The story · five acts
From the chef
to the glacier.
What you hold in your hand is not the fruit of a brand strategy. It is the result of an encounter, of a shift, of a long detour. Here is how.Act I
The lack
The observation
For a long time, we thought the gin market lacked everything except gin. Shelves full. Spectacular bottles. The same claims repeated word for word: distilled, premium, handcrafted.
And yet, tasting these gins, the same impression returned: too little soul. Twenty or so botanicals, a burnt-still finish, and the pride of being expensive. Form before flavour.
If you are just looking for another gin, the rest of the market is there. We were looking for something else.
Act II
The encounter
A kitchen. A cellar.
Pablo García — a Michelin-starred chef with fifteen years in Michelin kitchens, formerly best young chef in Spain — had just opened his hotel-innovation atelier in the canton of Vaud. A wine-maker, also creator of a Cabernet Sauvignon voted best in the world, was then running a cellar in Valais.

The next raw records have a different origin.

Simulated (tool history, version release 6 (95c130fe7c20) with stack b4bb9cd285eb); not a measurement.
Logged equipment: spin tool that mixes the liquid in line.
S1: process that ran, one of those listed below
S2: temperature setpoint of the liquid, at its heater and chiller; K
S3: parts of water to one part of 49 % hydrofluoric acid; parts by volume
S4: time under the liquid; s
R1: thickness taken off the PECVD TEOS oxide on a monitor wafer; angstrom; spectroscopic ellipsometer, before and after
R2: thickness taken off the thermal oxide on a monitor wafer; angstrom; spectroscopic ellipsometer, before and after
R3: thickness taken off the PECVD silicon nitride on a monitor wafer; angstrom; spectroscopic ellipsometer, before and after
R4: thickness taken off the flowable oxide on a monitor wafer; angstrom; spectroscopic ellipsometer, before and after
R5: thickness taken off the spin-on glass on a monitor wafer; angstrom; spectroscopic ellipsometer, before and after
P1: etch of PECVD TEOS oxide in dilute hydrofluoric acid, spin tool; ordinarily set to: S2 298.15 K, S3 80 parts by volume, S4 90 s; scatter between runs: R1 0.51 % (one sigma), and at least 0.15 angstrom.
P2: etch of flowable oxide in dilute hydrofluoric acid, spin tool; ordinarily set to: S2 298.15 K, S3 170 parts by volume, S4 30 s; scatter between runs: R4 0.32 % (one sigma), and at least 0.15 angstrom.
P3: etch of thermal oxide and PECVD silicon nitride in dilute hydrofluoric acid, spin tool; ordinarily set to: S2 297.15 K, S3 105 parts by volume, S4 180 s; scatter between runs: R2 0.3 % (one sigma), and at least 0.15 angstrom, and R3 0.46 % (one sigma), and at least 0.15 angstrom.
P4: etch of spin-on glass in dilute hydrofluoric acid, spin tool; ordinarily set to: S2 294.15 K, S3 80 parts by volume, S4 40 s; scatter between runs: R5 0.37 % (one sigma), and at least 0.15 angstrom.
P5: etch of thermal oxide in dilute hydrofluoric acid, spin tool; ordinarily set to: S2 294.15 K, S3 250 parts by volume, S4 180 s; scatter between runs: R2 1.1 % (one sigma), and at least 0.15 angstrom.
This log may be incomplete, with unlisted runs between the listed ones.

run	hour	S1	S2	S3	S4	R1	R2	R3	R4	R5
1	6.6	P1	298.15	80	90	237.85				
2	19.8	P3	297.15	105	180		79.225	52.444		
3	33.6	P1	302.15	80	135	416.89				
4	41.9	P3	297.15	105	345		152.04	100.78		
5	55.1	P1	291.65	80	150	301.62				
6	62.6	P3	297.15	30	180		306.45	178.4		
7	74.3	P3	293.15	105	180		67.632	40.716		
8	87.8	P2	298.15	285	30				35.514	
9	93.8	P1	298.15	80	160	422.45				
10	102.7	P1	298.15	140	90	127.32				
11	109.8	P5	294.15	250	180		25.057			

They met around a question. Not around a business plan, nor a creative brief. A simple question:
“What if a gin could tell the story of this landscape?”
Act III
The Valais
A vertical terroir
Valais is not a backdrop. It is a vertical territory: vineyards on terraces, steep slopes, pure mountain light, grapes that few people still work as single-varietals — Chasselas, Pinot Noir, Cabernet Franc, Cabernet Sauvignon, Merlot.
Above the vineyards, the high plateaus. Above the plateaus, the Titlis glacier — its water filters slowly, at a rate of fifteen thousand years. It is this water that serves as the base for each of our distillations.
The terroir imposed its own logic: if we wanted to tell this landscape, we had to use its own materials. No Romanian juniper, no city water. Valais grape. Glacier water. Alpine herbs.
Act IV
The craft
Tools at the service of flavour
Technique is not a posture. It is a necessity. Hot distillation destroys the most delicate aromas — precisely those that make a gin recognisable. So we distil cold, under vacuum, on a rotovap. The aromas evaporate at low temperature. The nuances remain intact.
For fruits and grapes we use ultrasonic maceration: micro-cavitations that extract the matter with finesse, without burning it. More aromatic intensity, no heaviness.
Luxury is not a demonstration. These are tools at the service of flavour. Not a marketing argument — a condition for making what we wanted to make.

Tools at the service of flavour
Act V
The promise
For you, by you
Six expressions are open to tasting: the Sommet range, the two Terroirs, the three Grand Crus. Each tells a precise fragment of Valais.
But we wanted to go further. Not just to make people drink — to allow them to become creators of their own gin. Five sensory questions, interpreted with care, and we distil your bottle to order.
That is our promise, and it fits in one sentence:
« Tell us what you like to drink. We will make your personal Swiss gin from it. »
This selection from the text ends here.